Pop culture obsessives writing for the pop culture obsessed.
Pop culture obsessives writing for the pop culture obsessed.

The Simpsons: “Yellow Subterfuge”

Illustration for article titled The Simpsons: “Yellow Subterfuge”
TV ReviewsAll of our TV reviews in one convenient place.

I’ve always been a sucker for Principal Skinner. His happy fastidiousness, his crippling fear of being a disappointment, his lonely, destined-to-be-humiliated perseverance in the face of a world seemingly designed by a prankish, mean-spirited God (possibly sporting pointy yellow hair and a slingshot) whose only delight seems to be his very public downfall—Skinner is Springfield’s whipping boy, simply by virtue of how he’d very much prefer things to be less like Springfield than they are. For all his crippling mommy issues and humorlessness, Skinner is often the closest thing Springfield (and Springfield Elementary) has to a voice of reason—at least when Lisa’s shunted off to the B-story. And his increasingly desperate flailing to convince everyone that he is not, in fact, powerless to prevent disaster are reliably, endearingly funny.

Which is partly why “Yellow Subterfuge” is so disappointing—it squanders some very promising Skinner. The premise is set early, with Skinner (roused from his Django-inspired dream of himself as a gun-toting Old West peacekeeper on a Superintendent Chalmers steed) announcing that, thanks to his sailor “old navy buddy” (they shop at the same Old Navy), the school will be rewarding the best-behaved Springfield Elementary students with a trip on an actual submarine. Apart from being terrifyingly unsafe and all, the prize is a perfect illustration of how Skinner’s mind works—every kid (apart from Lisa) will want it, and to get it they’ll have to help him achieve what he wants most in the world: a quiet, orderly school filled with children trying to out-behave each other for his favor. (Bart even calls off his hovercraft-deployed beehive attack for the opportunity.) It’s the setup for a classic Bart vs. Skinner battle of wits—but it never pays off.
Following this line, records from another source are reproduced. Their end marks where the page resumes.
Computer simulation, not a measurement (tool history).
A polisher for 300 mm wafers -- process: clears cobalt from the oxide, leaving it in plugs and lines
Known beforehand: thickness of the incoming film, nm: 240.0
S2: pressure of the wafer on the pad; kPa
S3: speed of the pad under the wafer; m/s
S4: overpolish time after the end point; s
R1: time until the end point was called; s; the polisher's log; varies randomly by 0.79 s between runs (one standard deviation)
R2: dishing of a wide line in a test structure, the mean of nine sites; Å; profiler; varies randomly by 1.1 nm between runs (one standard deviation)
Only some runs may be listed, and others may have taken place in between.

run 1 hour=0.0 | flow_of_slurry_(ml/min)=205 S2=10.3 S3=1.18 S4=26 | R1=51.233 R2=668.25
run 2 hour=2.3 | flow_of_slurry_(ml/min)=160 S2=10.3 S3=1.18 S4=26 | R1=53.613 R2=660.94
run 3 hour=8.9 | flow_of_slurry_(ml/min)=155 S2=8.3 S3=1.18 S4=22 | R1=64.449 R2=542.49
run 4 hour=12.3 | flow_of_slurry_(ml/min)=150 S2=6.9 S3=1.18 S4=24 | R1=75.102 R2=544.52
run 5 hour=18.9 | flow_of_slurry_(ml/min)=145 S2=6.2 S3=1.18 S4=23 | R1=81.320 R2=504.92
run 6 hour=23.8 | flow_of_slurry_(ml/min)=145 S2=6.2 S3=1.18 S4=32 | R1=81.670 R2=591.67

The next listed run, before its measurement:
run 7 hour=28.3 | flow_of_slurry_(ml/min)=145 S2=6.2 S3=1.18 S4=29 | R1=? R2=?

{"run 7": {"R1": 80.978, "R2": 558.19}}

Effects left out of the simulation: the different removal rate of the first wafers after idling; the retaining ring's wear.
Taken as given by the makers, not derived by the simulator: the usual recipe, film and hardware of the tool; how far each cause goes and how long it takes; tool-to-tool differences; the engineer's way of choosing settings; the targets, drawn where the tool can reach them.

Part of the reason why is that the episode keeps veering off to follow one of the least effective B-stories in recent memory. See, Krusty’s broke again, so Lisa, gracelessly plunked down on her bike to give counsel, advises him to franchise his TV show internationally. Which could be a fine plot of its own episode, but here all it leads to is a tiresome Spongebob parody—and then a parade of lazy, borderline offensive ethnic jokes as we witness, for example, the comedy stylings of Jamaican Krusty (his Itchy and Scratchy knockoffs smoke a lot of weed), Irish Krusty (his show a rambling, drunken Angela’s Ashes melodrama), and Chinese Krusty (alongside “Sideshow Mao” emerging from a giant fortune cookie). And while some of that hackiness might be attributable to the international army of Krustys being hacks themselves, most of it comes home to roost on the Simpsons’ writers (the episode is credited to Joel H. Cohen), who seem content here to peddle in the most facile stereotypes for lazy laughs. (I’m exhausted to imagine who would actually be stirred to laugh by a joke whose only punchline is “Jamaican people smoke pot.”)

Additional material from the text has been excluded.